When the government plays a role to raise the weak and underprivileged it’s typically due to a call to action. In the past, the call came from a single frame – the photograph.
During the mid-1930s, Margaret Bourke-White, like Dorothea Lange, and Arthur Rothstein , photographed drought victims of the Dust Bowl.
Bourke-White turned her camera to the southern part of the United States as she and her husband, Ernest Caldwell produced the book, “You Can See Their Faces.”
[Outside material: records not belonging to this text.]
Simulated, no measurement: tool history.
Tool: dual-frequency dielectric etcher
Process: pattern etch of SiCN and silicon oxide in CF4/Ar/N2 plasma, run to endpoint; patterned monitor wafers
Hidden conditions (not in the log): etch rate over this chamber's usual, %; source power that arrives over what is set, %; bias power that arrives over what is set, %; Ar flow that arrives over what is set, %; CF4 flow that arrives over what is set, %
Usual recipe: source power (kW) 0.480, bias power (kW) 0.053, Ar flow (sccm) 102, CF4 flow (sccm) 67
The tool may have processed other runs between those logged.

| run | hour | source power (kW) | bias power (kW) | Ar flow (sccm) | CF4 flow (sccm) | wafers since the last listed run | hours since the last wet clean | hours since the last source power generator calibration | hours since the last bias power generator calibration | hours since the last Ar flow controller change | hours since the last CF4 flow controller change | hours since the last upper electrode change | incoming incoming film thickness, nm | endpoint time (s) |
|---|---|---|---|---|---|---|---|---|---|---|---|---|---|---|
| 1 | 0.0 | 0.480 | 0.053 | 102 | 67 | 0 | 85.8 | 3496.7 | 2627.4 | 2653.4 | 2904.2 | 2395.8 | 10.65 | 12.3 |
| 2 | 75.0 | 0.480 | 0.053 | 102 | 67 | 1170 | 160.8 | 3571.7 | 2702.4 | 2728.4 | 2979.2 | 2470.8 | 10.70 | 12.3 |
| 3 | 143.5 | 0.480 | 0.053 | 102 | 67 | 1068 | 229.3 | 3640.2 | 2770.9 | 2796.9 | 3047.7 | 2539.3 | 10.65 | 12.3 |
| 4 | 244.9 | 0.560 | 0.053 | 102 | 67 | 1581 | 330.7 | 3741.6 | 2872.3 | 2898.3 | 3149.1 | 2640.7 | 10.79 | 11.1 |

Lange and Rothstein were part of the legendary stable of photographers at the Farm Security Administration (FSA) during the New Deal. The Farm Security Administration was created in the Department of Agriculture in 1937. The FSA and its predecessor, the Resettlement Administration (RA), were designed to assist poor farmers during the Dust Bowl and the Great Depression. Lange and Rothstein were sent out to document conditions nationwide and help build public support for government improvement programs. Roy Emerson Stryker, head of a special photographic section in the RA and FSA from 1935-1942, made sure that his photographers were well briefed on their assigned areas before being sent out. He also ensured that they were properly funded. Stryker likewise made sure that mainstream publications had access to FSA photographs. Combined both helped focus public attention on the plight of the rural poor and set up the commercial careers of his photographers. As a number of art historians have pointed out, Dorothea Lange achieved a brilliant balance between a collective portrait of humanity and one of an individual.
Ultimately, without seeing the plight of these farmers, those tilling for their livelihood, those with the ability to help a fellow man would have been left uninformed. The photograph then as now summed up the story in a simple way to cause understanding, compassion, concern and most important – action.